Setting up the Tobii Eye Tracker 4C is pleasingly quick and easy. Just connect the sensor bar to your computer and run the installation app and you’re straight into the setup program. This helps you to configure the tracker in just a couple of minutes, including some quick tests to ensure everything is functioning as expected.
To use the Tobii Eye Tracker 4C with a game, all you need to do is run the Infinite Screen Extension application before you start to play. This automatically detects any supported titles that are installed on your system and works its magic in the background. Just tell it what you’re about to play and then boot up the game as usual, and the Eye Tracker will function as expected during gameplay.
Tobii Eye Tracker 4C Review: Game experience
For the purpose of this review, we tried out the Tobii Eye Tracker 4C with Elite: Dangerous.
First of all, using the Tobii Eye Tracker 4C takes some getting used to. VR games are quite easy to get to grips with because you’re typically just looking around, and occasionally tapping a couple of buttons. But with the Tobii, you’re adding another layer of interaction on top of already complex keyboard and mouse controls.
In Elite: Dangerous, you can use the Eye Tracker 4C to glance around the cockpit. This allows you to quickly access the ship’s computer and other features, while steering your craft as usual. Once you’ve wrapped your brain around it, the Tobii really does help to immerse you in the game and can help to speed up your interactions. But there’s a definite learning curve which you’ll have to drag yourself up first.
We were seriously impressed by the pixel-perfect accuracy of the Eye Tracker 4C in our testing. In Elite: Dangerous, moving your gaze to the side of the display causes the camera to shift in that direction; so far, so good. But you can also stare at a distant star and see it flare up on-screen, which is something akin to witchcraft.

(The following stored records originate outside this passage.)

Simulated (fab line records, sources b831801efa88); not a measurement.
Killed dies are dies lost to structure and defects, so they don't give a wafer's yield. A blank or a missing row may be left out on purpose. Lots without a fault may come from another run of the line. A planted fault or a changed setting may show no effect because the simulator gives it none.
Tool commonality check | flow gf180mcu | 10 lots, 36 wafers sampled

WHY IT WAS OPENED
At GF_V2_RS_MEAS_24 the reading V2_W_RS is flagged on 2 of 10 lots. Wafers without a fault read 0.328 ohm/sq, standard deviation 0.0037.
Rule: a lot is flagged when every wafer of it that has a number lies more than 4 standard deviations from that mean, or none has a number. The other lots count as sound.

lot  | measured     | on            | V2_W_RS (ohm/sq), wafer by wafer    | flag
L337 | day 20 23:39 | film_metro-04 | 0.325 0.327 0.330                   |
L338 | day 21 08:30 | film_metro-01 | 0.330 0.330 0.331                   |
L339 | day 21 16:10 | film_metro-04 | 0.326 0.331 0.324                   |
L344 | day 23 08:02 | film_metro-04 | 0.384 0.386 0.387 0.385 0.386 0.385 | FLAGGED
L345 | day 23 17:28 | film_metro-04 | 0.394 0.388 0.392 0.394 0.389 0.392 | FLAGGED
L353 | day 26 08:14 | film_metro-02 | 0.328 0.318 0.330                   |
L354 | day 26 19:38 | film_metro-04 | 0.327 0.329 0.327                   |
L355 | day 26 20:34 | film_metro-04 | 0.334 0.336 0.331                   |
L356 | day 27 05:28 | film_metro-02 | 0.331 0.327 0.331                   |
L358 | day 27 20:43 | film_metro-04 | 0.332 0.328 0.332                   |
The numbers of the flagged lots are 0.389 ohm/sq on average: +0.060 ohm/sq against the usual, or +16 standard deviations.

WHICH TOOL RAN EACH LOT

Tobii Eye Tracker 4C Review: Game support
Of course, the Tobii Eye Tracker could be the most incredible tech we’ve ever…clapped eyes on, but if no games actually supported it, you’d be better off sticking a pilchard to your gaming monitor.
Thankfully there’s a reasonable selection of compatible games right now, despite the youthfulness of the Eye Tracker. Recent titles including Watch Dogs 2, Rise of the Tomb Raider, Tom Clancy’s The Division and Elite: Dangerous all support the Tobii, with more games being added to the list at regular intervals. Action and racing titles obviously feature heavily, although you’ll also find some puzzley adventures like Pavilion and Pollen in the list of compatible games.
Tobii Eye Tracker 4C Review: Verdict
At €159, the Tobii Eye Tracker 4C isn’t a cheap accessory for your PC gaming sessions. However, there’s no denying that the tech works as promised and the selection of supported games is already pretty decent considering the age of the tech.
If you’re after a halfway house between standard PC gaming and VR, this’ll do the job nicely.